Improved Test Coverage.

martindevans commented 1 year ago

Added some more tests and fixed one small issue in the process:

Modified wasmtime_engine_increment_epoch to return void instead of IntPtr. Based on signature from these docs: https://docs.wasmtime.dev/c-api/engine_8h.html

Proposal

While writing the tests for the config I also came across an awkward error to do with disabling bulk memory. As documented here if Bulk memory = false then it is required that Reference Type = false. If that is not the case then creating the engine throws this exception: System.Runtime.InteropServices.SEHException: 'External component has thrown an exception.', with absolutely no indication of what is wrong.

I would like to modify WithBulkMemory to look like this:

public Config WithBulkMemory(bool enable)
{
    Native.wasmtime_config_wasm_bulk_memory_set(handle, enable);
    return WithReferenceTypes(false);
}

i.e. disabling bulk memory automatically disables reference types.

martindevans commented 1 year ago

CI failure is due to a 404 on https://github.com/bytecodealliance/wasmtime/releases/download/dev/wasmtime-dev-aarch64-macos-c-api.tar.xz

kpreisser commented 1 year ago

creating the engine throws this exception: System.Runtime.InteropServices.SEHException: 'External component has thrown an exception.', with absolutely no indication of what is wrong.

Note that it does actually print an error description to stderr (but that information is not available on the SEHException):

thread '<unnamed>' panicked at 'called `Result::unwrap()` on an `Err` value: feature 'reference_types' requires 'bulk_memory' to be enabled', crates\c-api\src\engine.rs:33:38
note: run with `RUST_BACKTRACE=1` environment variable to display a backtrace

I'm not quite sure (I don't know Rust), but this behavior (directly printing error information to stderr) seems to suggest that these sort of errors/panicks were actually intended to terminate the process, instead of being catchable in .NET code? (I guess that's what happens e.g. on Linux, but haven't yet tried it)

Additionally, if you catch that SEHException, then later when trying to dispose the Config, sometimes it even throws a Access Violation (though that might be caused by the Config handle no longer being valid after calling wasm_engine_new_with_config, but config.NativeHandle.SetHandleAsInvalid() is only called after that was successful):

Fatal error. System.AccessViolationException: Attempted to read or write protected memory. This is often an indication that other memory is corrupt.
Repeat 2 times:
--------------------------------
   at Wasmtime.Config+Native.wasm_config_delete(IntPtr)
--------------------------------
   at Wasmtime.Config+Handle.ReleaseHandle()
   at System.Runtime.InteropServices.SafeHandle.InternalRelease(Boolean)
   at System.Runtime.InteropServices.SafeHandle.Dispose(Boolean)
   at System.Runtime.InteropServices.SafeHandle.Dispose()
   at Wasmtime.Config.Dispose()
   at Program.<<Main>$>g__TestWastWasmFunctionPerformance|0_1()
   at Program.<Main>$(System.String[])

peterhuene commented 1 year ago

@kpreisser you're correct that a Rust panic in this case is meant to terminate the process.

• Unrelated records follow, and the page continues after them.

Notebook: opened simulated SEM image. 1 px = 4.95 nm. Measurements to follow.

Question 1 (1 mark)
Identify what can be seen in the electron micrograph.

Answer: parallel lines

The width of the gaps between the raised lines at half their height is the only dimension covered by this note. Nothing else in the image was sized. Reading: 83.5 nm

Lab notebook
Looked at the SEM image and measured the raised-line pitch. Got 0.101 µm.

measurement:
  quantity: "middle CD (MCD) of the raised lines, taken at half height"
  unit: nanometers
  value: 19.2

I don't think we need to guard against configuration validation errors in the .NET version of Config.

To fix that properly, I suggest filing an upstream issue in wasmtime to add a fallible version of wasm_engine_new and wasm_engine_new_with_config (e.g. wasmtime_engine_new and wasmtime_engine_new_with_config) so that bindings can surface the error in their API rather than having the Wasmtime C API unwrap the error and panic.

That way we can surface the error as a proper exception on the .NET side and not have to duplicate configuration validation logic in the .NET bindings.

peterhuene commented 1 year ago

@martindevans thanks for improving the test coverage!

kpreisser commented 1 year ago

Hi @peterhuene ,

@kpreisser you're correct that a Rust panic in this case is meant to terminate the process.

do we need to do something about this? Currently, on Windows, when a Rust panic occurs in Wasmtime that is actually meant to terminate the process (due to an unrecoverable error as I understand it), .NET code can still catch it e.g. with a catch (Exception) clause and continue to run, which looks to me like that we may now run into undefined behavior with possible security implications, whereas actually the process should have been terminated to stay on the safe side. (On Linux for example, the process actually terminates because .NET cannot catch the panic.)

However, I'm not sure that would be the best way to fix this. A naive way to handle this in .NET code in wasmtime-dotnet might be to wrap native functions with code that terminates the process on a SEHException, e.g.

public static unsafe IntPtr wasmtime_func_call(IntPtr context, in ExternFunc func, Value* args, nuint nargs, Value* results, nuint nresults, out IntPtr trap)
{
    try
    {
        return LocalFunc(context, func, args, nargs, results, nresults, out trap);
    }
    catch (SEHException ex)
    {
        // This is likely a Rust panic, so terminate the process.
        Environment.FailFast(ex.Message, ex);
        // Satisfy CFA, this line is not reached.
        throw;
    }

    [DllImport(Engine.LibraryName)]
    static unsafe extern IntPtr LocalFunc(IntPtr context, in ExternFunc func, Value* args, nuint nargs, Value* results, nuint nresults, out IntPtr trap);
}

(or using an exception filter with a when (...) clause to prevent stack unwinding between the .NET stack frame and the Rust stack frame where the panic occurs.)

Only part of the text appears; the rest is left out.